CULTURE OF CORRUPTION: Homeland Security exec used ‘improper influence’ to favor Reid, McAuliffe:

Department of Homeland Security Deputy Secretary Alejandro Mayorkas exerted “improper influence” on behalf of three applicants for a federal program that grants residency to foreign investors in U.S. projects, including one with links to Senate Minority Leader Harry Reid and another to Virginia Gov. Terry McAuliffe.

Mayorkas was then director of the U.S. Citizenship and Immigration Services agency with Homeland Security and made multiple changes in the Employment-Based Fifth Preference program even though it represented a tiny slice of his overall responsibilities in the position, according to the Homeland Security inspector general in a report made public Tuesday. . . .

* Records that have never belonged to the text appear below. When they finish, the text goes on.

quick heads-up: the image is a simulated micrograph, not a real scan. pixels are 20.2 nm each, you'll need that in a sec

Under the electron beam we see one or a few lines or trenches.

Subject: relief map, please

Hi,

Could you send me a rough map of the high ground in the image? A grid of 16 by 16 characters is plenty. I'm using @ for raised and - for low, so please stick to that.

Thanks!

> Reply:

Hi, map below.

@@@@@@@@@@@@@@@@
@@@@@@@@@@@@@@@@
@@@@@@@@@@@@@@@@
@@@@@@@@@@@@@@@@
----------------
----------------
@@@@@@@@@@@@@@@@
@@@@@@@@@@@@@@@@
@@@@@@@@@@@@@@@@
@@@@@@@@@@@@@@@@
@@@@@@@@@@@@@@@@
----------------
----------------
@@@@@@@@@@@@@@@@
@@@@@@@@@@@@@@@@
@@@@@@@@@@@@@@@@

Mayorkas created a hand-picked “deference review board” that reversed a series of decisions by the LA Films center to reject applications linked to film projects of Sony and Time Warner. “This board did not previously exist and was never used again after it voted to reverse the adjudicators’ proposed denials. Remarkably, there is no record of the proceedings of this board,” the inspector general said.

In the Las Vegas example, Mayorkas intervened at the request of Reid seeking “expedited review of investor petitions involved in funding a Las Vegas hotel and casino, notwithstanding the career staff’s original decision not to do so.” The inspector general said “Mayorkas pressured staff to expedite the review. He also took the extraordinary step of requiring staff to brief Senator Reid’s staff on a weekly basis for several months.”

In the Gulf Coast example, the inspector general said Mayorkas mounted an “unprecedented” intervention in the denial of an EB-5 application for funding of a firm “to manufacture electric cars through investments in a company in which Terry McAuliffe was the board chairman.” The inspector general said that “because of the political prominence of the individuals involved, as well as USCIS’ traditional deference to its administrative appeals process, staff perceived it as politically motivated.”

They’re crooks who belong in jail, not in office.